In January, the Governor of Florida announced a $130 million investment to continue work on restoring the Everglades and South Florida’s ecosystem. In a news release, Scott said that the 2014 budget request “will fund critical projects that will improve water quality for families and businesses that rely on these natural treasures. These dollars will go towards improving water quality, mitigating impacts of Lake Okeechobee’s discharges on our estuaries and diverting more fresh water south to help restore the Everglades.”
The proposed investment includes $40 million to speed up completion of the C-44 Stormwater Treatment Areas for Martin and St. Lucie Counties. Also, $30 million for a three year installment for the Tamiami Trail project, which will allow water to flow south into the Everglades and $32 million in recurring funding as part of the Everglades Water Quality Restoration Plan and funds to complete the Kissimmee river restoration project, which will store and clean water heading into Lake Okeechobee.
The day before the Governor made the announcement on the proposed Everglades funding he rolled out a $55 million funding plan for restoration and protection of Florida’s springs.

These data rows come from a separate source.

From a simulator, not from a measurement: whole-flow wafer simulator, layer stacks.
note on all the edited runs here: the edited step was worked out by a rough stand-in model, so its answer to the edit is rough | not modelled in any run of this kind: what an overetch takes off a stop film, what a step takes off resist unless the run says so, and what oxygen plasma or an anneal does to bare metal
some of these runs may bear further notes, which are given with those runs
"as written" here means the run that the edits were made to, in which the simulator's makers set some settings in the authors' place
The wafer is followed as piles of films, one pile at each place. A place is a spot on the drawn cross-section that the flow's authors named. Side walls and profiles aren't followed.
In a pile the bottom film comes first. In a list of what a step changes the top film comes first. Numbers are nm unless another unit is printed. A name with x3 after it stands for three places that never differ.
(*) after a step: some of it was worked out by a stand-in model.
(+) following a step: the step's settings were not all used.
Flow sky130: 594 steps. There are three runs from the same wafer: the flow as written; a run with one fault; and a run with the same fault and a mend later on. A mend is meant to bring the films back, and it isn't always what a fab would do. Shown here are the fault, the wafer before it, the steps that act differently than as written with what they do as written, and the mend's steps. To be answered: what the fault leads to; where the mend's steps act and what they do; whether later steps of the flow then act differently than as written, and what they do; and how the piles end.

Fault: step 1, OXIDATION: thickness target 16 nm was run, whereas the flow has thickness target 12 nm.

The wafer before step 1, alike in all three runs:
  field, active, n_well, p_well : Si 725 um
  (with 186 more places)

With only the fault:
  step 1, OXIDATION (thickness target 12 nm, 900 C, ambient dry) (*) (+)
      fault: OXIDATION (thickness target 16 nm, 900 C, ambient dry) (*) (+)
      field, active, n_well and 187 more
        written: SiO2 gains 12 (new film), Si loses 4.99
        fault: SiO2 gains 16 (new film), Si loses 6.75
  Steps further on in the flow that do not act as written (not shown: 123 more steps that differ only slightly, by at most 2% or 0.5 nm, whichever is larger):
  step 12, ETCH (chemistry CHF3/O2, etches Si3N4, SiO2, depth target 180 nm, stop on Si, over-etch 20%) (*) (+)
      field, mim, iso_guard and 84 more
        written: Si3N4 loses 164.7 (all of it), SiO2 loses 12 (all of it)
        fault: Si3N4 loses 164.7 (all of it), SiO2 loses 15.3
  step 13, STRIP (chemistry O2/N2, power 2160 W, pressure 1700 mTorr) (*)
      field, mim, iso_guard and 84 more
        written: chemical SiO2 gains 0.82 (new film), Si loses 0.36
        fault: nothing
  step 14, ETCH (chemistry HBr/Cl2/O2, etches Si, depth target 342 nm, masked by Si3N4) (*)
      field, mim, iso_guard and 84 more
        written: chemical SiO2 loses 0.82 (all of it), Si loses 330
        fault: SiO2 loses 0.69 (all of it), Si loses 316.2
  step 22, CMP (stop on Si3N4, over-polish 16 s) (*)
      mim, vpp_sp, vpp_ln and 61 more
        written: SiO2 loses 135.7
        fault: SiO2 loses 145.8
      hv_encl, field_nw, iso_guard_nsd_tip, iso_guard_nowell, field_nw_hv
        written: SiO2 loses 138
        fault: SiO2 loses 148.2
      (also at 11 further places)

The recommendation dedicates $25 million in funding for water quantity and quality protection and restoration projects. The benefits of these projects would be to reduce and eliminate nutrient impacts and ensure the proper flow to the springs. Alternative water supply development in critical springs areas will receive $25 million to help protect spring flow. Finally, a $5 million dollar allocation to the Florida Department of Agriculture and consumer Services will help agricultural operations increase water conservation in their irrigation practices and deploy more efficient fertilization practices.
Earlier this month, citing the up and down funding for conservation projects, a coalition of environmental groups announced that they had obtained enough signatures to place a constitutional amendment on the 2014 ballot in Florida that would dedicate a consistent amount of funding each year to the Everglades and other environmental projects.